There is no difference between "electromagnetic field" and "electric field and magnetic field". An electric field and a magnetic field are always just two components of an electromagnetic field, witch can be characterized by two vectors $\vec E$, $\vec B$. And electromagnetic field (= electric field + magnetic field) always obey the Maxwell equations.
However, there is indeed some context in which electric and magnetic fields are opposed to a single electromagnetic field. In the general case, when electromagnetic field changes rapidly enough, its electric and magnetic parts are strongly connected and it is impossible to consider them independently. And therefore they say that the electric and magnetic fields are two parts of a single electromagnetic field. But when the frequency of change of the field is small, then the connection between its two components — between the electric and magnetic fields — becomes weak, so that they can be considered as two independent fields.

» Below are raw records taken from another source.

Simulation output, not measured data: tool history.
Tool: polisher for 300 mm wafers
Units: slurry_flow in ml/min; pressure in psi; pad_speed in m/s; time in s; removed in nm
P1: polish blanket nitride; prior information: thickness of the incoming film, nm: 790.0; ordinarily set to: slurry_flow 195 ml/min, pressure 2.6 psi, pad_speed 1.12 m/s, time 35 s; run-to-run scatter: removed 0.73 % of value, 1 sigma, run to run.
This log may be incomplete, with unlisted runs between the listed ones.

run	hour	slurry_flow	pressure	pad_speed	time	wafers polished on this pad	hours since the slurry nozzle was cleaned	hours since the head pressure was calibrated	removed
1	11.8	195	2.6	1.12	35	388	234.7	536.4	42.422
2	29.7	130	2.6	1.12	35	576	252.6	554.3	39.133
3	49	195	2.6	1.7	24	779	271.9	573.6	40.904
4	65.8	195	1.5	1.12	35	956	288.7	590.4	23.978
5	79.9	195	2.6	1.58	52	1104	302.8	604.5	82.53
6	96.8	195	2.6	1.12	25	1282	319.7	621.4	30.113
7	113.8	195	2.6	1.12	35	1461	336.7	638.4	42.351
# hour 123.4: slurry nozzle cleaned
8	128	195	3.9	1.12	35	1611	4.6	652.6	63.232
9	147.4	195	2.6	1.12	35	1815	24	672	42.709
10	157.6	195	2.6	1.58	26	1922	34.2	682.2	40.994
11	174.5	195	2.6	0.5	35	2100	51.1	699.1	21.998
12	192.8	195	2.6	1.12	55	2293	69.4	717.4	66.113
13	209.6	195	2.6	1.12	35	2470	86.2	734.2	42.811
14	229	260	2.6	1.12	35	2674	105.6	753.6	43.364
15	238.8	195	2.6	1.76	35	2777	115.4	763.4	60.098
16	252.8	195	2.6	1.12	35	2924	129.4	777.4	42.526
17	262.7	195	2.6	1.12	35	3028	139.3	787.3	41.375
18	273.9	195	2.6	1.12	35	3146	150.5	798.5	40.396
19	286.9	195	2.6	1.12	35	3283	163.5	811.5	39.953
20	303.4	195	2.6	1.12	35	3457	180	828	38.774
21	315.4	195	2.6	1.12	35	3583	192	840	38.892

The separation of the slowly changing electromagnetic field to (practically) independent electric and magnetic fields follows from the Maxwell equations.
Namely, if we take one pair of the Maxwell equations \begin{equation}\nabla\cdot\vec{E}= \rho / \epsilon_0 \\ \nabla\times\vec{E}= - \partial \vec B / \partial t \end{equation} and condition $\partial \vec B / \partial t \approx 0$, we get the following equations for an electric field alone: \begin{equation}\nabla\cdot\vec{E}= \rho / \epsilon_0 \\ \nabla\times\vec{E}=0 \end{equation}
Similarly, another Maxwell equations pair when $\partial \vec E / \partial t \approx 0$ becomes equations for a magnetic field alone.